By Jeanne
Rutishaiser
For the
Deseret News, 2012
Growing up in France during the '30s was not what
one would call a thrilling experience, especially if one was unfortunate enough
to belong to the laboring class, which I did.
The general idea that the world had of France being
a glamorous and romantic place was true only for the middle and upper-middle
classes. The working class had to struggle day in and day out with poverty,
high taxes and just plain surviving in squalid surroundings. The future seemed
rather bleak for us children. The only two things that made my life bearable
were the love of my family and the exciting world of books. Books made me
forget the poor neighborhood I lived in and my ugly clothes.
My clothes were hand-me-downs from my big sisters,
and the only new thing I was allowed to have was one toy a year at Christmas.
Only one. As an adult, I now realize what sacrifices my parents had to have
made to provide for that one toy for each of their four girls, but at the time,
I was much too young and too self-centered to be aware of their hardships.
Christmas 1935 just before my eighth birthday stands
out in my mind as the time I became a con artist. When poverty stares you in
the face on a daily basis, you learn young to work your way around it.
On Christmas Eve, as tradition warrants, I polished
my shoes to a mirror finish and placed them before the fireplace for Papa Noel
to admire. Papa Noel is very partial to polished shoes, I was told, and might
find it in his heart to have a special toy for you, if you're good. Well,
lately I had been very good, so my chances were great. It's uncanny how
children's behavior improves with the approach of Christmas.
Sleep eluded me that night. I was too excited at the
prospect of that toy I had waited for all year. One year for a child is of
course double eternity, and that eternity was about to end in just a few hours.
This was too overwhelming for the little person I was.
At last daybreak came. I ran barefoot on the cold
tiles to the fireplace, my heart beating like a drum. A tiny table and a tea
set were waiting for my eager arms. How could anything so exquisite be mine?

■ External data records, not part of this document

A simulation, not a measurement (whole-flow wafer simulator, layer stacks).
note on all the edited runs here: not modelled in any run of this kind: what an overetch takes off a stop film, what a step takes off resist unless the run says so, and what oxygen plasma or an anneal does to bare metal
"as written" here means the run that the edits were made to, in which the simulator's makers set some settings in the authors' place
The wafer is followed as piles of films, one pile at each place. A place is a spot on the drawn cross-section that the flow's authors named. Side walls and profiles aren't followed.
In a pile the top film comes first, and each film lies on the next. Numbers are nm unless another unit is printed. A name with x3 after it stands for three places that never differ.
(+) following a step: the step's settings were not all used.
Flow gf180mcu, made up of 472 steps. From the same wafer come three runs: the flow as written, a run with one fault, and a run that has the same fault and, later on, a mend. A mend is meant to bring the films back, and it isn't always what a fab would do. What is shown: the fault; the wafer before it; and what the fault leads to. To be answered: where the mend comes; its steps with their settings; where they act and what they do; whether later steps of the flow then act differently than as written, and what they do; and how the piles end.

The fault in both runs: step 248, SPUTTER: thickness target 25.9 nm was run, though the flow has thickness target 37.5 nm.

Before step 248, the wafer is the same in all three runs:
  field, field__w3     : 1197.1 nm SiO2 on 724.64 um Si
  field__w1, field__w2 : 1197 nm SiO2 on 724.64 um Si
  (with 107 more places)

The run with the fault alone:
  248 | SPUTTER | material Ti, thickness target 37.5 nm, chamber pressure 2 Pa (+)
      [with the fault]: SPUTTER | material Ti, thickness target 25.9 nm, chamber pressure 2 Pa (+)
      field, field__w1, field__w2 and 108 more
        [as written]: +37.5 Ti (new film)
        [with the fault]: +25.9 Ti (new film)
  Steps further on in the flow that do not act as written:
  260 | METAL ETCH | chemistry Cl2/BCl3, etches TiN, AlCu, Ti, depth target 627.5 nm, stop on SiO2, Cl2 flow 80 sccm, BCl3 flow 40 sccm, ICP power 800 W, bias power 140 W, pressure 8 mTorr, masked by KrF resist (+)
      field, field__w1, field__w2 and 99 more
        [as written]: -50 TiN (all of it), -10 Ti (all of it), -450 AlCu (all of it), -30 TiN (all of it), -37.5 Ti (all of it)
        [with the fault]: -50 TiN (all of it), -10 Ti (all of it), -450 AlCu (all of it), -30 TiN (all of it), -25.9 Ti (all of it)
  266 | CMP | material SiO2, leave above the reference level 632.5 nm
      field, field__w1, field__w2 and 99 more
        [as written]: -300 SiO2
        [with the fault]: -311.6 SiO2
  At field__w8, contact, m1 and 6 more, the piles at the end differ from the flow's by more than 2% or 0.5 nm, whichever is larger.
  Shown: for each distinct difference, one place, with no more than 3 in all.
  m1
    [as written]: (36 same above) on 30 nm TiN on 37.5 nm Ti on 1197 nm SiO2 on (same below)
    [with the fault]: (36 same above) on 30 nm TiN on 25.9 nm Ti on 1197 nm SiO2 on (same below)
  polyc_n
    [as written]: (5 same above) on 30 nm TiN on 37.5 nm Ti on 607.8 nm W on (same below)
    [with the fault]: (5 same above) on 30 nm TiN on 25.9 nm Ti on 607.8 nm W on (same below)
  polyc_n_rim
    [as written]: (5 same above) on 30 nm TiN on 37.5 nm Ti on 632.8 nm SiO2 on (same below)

"Louisette, Mireille, wake up! Papa Noel has come. Come and see what he
gave me."
I was so thrilled with my new gift that I did not
want to take time to remove my night clothes or even stop to eat lunch. All day
long I played and imagined fancy ladies having tea with me. I smiled and bowed
gracefully and was the perfect hostess to my imaginary guests.
And then night came, alas too soon. Why couldn't we
have Christmas more often like, let's say, every day? If I placed my shoes in
front of the fireplace tonight, could I fool Papa Noel into thinking that it
was Christmas Eve all over again?
After all, the man was getting awfully old and bent
and, like many old people, had probably become forgetful. It was worth the try,
and I certainly had nothing to lose.
Once more I placed the spit-polished shoes on the
tiled floor and went to bed with visions of toys and treasures piled high in
front of the fireplace. Not too surprisingly, sleep fled from me. I laid in bed
staring at the darkness in the room and listening for every creaking noise. A
long, long endless night.
The sounds of morning brought me running to the
hearth before anyone else was up. My little shoes were overflowing with
candles, nougats and chocolates. I exploded with joy. I had won! I had
succeeded in fooling Papa Noel. Oh what a clever child I was. I had found an
endless source of free goodies.
That night, I repeated the same procedure. As I set
down my shoes, I realized how small they were, and the little imp on my left
shoulder whispered to me to go to the closet and fetch my father's boots. It
made sense that the bigger the shoe, the bigger the loot. My devious young mind
was already working overtime. How fast one learns.
Naturally, I had a hard time falling asleep, not
because of remorse, I'm sorry to admit, but because of just plain greed.
At long last, morning came. I ran to the scene of
the crime, so to speak, and reached eagerly inside the boots. Too my utter
dismay, I found a garland of onions in the first one and one of garlic in the
other. I was thunderstruck and stared in disbelief. For a fleeting moment,
suspicion fell on Mama, but no, perish the thought, my sweet angel of a mother
could not have done anything so cruel, so underhanded, so perverse. No, it was
just Papa Noel telling me in no uncertain terms that he was up to my tricks and
that Christmas was finally over.
A repented and a much wiser little girl went back to
bed to find warmth and solace under the big fluffy comforter. I was not to
grieve too long because that was not in my nature. I had so much to be thankful
for anyway. My parents and my sister loved me greatly, the bed was soft and
warm and life was good. Yes, life was very good. After all, I had had my moment
of triumph, my moment of glory, and how many 8-year-olds could brag that they
had tricked Papa Noel, even just once?